String encodings is like air. Completely necessary and never on your mind until something goes wrong. Encoding bugs are painful and often feel like the black arts. Follow the jump for an aggregation of past experiences for solving these tricky problems.
The first time you think of encodings in Ruby is probably the first time you see an exception along the lines of:
incompatible character encodings: ASCII-8BIT and UTF-8
Before you pull out your hair, I recommend reading James Edward Grey II's in depth coverage on why and what encodings are. Markus Prinz's Working with Encodings in Ruby 1.9 is also a good read. Go ahead, this article will wait.
The core cause of the above error is when your code tries to mash two strings
with different encodings together. For example, trying to glue a UTF-8 Chinese
string to an ASCII-8BIT English string. They're hard to hunt down because the
error is generated in C code and doesn't descend from the Exception class.

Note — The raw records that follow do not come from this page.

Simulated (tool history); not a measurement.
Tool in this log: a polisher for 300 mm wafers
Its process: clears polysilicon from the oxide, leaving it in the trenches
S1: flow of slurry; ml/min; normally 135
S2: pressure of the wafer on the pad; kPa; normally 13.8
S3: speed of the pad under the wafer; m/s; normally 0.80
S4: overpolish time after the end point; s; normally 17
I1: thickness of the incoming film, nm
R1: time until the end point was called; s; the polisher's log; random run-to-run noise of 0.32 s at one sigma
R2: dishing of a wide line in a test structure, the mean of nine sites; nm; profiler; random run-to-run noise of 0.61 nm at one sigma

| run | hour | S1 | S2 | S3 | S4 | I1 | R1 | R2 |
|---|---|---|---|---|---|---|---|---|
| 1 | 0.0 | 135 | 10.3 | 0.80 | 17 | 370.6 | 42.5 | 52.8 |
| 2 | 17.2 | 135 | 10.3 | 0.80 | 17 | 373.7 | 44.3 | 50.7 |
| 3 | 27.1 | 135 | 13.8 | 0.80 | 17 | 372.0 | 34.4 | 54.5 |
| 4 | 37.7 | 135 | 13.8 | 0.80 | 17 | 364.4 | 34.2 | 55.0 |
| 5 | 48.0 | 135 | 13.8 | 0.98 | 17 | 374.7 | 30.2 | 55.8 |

This means you can't rescue
the error to inspect it. Your best tool for
finding the origin of the error is to learn about the Encoding
module. Once you're familiar with that API, it's easy to inspect the encoding
to check it's what you expected.
"some string".encoding
"some string".force_encoding('UTF-8')
Rails defaults to UTF-8 for encoding. You can change it via application.rb with:
config.encoding = 'UTF-8'
Yehuda Katz has a good write
up
describing the problem. The long term solution is to have
libraries that deal with external strings to respect
Encoding.default_internal
To make sure your database uses the correct encoding, set your connection adapter to the correct encoding:
# config/database.yml
development:
encoding: unicode
When template views are read in from the filesystem, it respects the global ruby default for encoding. This can be overridden by a special shebang-like declaration at the top of the file:
# encoding: utf-8
Check out ActionView::Template#encode! for more details.
If you're seeing an incompatible encoding error in a view, it's possible that
it's caused by rendering a value from an external gem or string. Remember that
the render
method returns a string. A quick way to inspect that your
partials are in the correct encoding is to save the result of a partial into a
variable and print it's encoding:
<% output = render(:partial => 'some/partial') %>
<%= output.encoding %>
Don't [forget to set your environment variable](http://stackoverflow.com/questions/7612912/set-utf-8-as-default- string-encoding-in-heroku) to the correct default encoding.
$ heroku config:add LANG=en_US.UTF-8